In some embodiments, the OLT 110 can further indicate the ONU 120 or negotiate with the ONU 120 on the determined upstream modulation format and PON mode through the indicator 205. The OLT 110 and the ONU 120 can support various types of modulation formats, such as pulse amplitude modulation 4 (PAM4) or non-return-to-zero (NRZ). The OLT 110 can determine an upstream modulation format that is supported by the OLT and transmits, to the ONU 120, indicator 205 indicating the upstream modulation format. The indicator 205 may be transmitted in the activation period or working period of the ONU 120. Correspondingly, the ONU 120 can receive the indicator 205 and select an upstream modulation format corresponding to the indicated upstream modulation format to transmit upstream data to the OLT 110. In some embodiments, the indicator of the upstream modulation format may be transmitted in a PLOAM message, an OC body message, or an OMCI message. Alternatively, the indicator may be transmitted in a separately defined message.

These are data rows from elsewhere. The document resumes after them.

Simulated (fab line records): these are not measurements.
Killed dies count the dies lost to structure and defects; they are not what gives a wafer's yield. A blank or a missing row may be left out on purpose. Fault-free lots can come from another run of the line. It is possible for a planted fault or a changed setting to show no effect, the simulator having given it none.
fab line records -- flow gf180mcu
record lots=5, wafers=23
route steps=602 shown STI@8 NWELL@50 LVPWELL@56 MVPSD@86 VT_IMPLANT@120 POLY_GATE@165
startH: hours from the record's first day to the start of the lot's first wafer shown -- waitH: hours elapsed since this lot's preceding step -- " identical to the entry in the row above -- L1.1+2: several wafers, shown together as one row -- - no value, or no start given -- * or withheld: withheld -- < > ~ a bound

The OLT 110 and the ONU 120 can work in different PON modes, such as GPON, EPON, 10G GPON, 10G EPON, 25G GPON, 25G GPON, TWDM PON, and 50G GPON. The OLT 110 transmits, to the ONU 120, the indicator 205 that indicates the determined PON mode. The indicator 205 may be transmitted in the activation period or working period of the ONU 120. Correspondingly, the ONU 120 can receive the indicator and select a PON mode corresponding to the indicated PON mode to communicate with the OLT 110. In some embodiments, the indicator of the PON mode may be transmitted in a PLOAM message or an OC body message. Alternatively, the indicator may be transmitted in a separately defined message.
It could be understood that the indications (including the indication of the wavelength option, the indication of the PON mode, and the indication of the modulation format) about the optical communication capability transmitted by the OLT 110 to the ONU 120 may be implemented separately. In other words, the OLT 110 can indicate any one or combination of the wavelength options, the PON mode, and the modulation format. Furthermore, the indicator may be transmitted in different messages or downstream frames, or may be transmitted in the same message or downstream frame.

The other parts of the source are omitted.